In the News: School Segregation Didn’t Go Away. It Just Evolved.

Alvin Chang takes a look at school district secession in a piece for Vox. In Jefferson County, Alabama, nine separate communities have seceded from the county school district and created their own new districts in order to avoid racial integration orders that involved busing, Chang writes.

Chang looks at some posts on a Facebook page set up by the parents organizing one secession effort.

Here’s what they hinted at — what everyone knew but was never articulated: They were carving out a more affluent, more white area and starting their own school district with it. 

According to a recent report by EdBuild, 70 other communities have tried to secede from their district since 2000.
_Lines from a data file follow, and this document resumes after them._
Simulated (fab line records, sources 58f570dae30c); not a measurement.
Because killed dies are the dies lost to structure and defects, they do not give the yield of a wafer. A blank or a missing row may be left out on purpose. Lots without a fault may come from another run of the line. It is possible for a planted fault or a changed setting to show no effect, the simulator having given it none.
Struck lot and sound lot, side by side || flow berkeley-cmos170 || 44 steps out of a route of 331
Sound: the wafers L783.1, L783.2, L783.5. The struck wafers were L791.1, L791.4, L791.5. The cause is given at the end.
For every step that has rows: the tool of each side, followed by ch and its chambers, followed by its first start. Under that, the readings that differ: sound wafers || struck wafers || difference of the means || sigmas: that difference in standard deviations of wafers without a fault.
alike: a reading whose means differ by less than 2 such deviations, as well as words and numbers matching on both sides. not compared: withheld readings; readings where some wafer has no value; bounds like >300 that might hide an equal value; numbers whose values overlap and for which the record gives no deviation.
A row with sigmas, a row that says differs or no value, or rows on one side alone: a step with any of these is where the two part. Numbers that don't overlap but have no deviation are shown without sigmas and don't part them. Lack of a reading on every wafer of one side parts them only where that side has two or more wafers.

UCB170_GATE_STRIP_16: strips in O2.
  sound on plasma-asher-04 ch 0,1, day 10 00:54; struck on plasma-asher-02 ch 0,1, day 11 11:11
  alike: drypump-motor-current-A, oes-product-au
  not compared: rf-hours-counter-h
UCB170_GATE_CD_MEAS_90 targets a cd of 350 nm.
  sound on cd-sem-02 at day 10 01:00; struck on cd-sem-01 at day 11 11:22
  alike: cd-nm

Outside of the smaller number of districts where secession is taking place, trends in segregation are more complicated, since the student population has become more diverse over time, Steve Rivkin writes in an article for Education Next. After exploring some different ways of measuring segregation, Rivkin also looks at data on the connection between desegregation and student achievement.

On this week’s episode of Education Exchange, Paul Peterson talks with the authors of a new study that looks closely at trends in segregation over time and finds that there has been a decrease in segregation.

— Education Next

Update:  Ariana Campo-Flores of the Wall Street Journal takes a look at district secession in Alabama and elsewhere in “New Districts Reignite School Segregation Debate.”